Asynchronous processing is important in many systems. My introduction to working with such systems was a trial by fire. I had never worked with background processing, yet was faced with both designing and implementing it. This left me with the latitude to select the best tool for the job. After comparing several options, I settled on using RabbitMQ with Sneakers.

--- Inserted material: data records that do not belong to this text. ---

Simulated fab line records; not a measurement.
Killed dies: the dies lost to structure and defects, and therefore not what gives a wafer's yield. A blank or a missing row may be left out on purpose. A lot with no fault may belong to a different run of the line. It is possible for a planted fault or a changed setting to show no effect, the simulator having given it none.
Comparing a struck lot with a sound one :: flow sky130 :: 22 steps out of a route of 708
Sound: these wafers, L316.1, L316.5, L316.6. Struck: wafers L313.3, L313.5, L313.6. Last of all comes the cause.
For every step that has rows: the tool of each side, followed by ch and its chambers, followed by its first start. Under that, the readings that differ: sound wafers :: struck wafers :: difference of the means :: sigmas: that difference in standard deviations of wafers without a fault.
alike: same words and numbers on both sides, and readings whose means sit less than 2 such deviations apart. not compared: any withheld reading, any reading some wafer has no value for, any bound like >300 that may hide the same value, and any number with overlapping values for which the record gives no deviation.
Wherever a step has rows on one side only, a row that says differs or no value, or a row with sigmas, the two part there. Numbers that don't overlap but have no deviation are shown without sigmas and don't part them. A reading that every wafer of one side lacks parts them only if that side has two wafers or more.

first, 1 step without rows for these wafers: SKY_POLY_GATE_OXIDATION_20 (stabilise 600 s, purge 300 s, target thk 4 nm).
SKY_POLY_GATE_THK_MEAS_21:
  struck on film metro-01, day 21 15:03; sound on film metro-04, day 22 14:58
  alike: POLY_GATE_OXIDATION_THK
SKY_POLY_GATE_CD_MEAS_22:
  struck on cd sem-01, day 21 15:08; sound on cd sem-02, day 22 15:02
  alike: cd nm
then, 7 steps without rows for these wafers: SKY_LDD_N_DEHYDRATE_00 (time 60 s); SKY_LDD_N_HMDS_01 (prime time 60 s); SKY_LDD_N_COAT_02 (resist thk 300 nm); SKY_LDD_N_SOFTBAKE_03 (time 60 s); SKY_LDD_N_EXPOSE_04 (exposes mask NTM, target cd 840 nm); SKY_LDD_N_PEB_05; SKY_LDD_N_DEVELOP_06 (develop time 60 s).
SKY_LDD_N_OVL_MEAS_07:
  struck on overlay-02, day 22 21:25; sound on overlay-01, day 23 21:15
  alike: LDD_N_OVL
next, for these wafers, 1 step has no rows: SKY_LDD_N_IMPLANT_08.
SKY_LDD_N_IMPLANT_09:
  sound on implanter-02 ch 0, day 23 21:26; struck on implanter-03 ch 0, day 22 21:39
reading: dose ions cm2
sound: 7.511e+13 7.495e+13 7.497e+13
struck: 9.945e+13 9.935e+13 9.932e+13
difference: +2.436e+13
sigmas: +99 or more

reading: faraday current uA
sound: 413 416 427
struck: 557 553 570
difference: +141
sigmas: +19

The quickest intro to AMQP ever
AMQP is the Advanced Message Queue Protocol. It provides us with the consumer/producer abstraction in a client/server fashion. In this way, we can produce messages and consume them on different servers, using a message broker as an in-between (usually the setup is much more complicated, with many producers, many consumers, and a scalable broker).
RabbitMQ implements the AMQP protocol, which represents producers as “exchanges”, which accept published messages, and place them into “queues”. Routing of messages can be 1:1, 1:n, n:m, or somewhere in the fuzzy whitespace between those.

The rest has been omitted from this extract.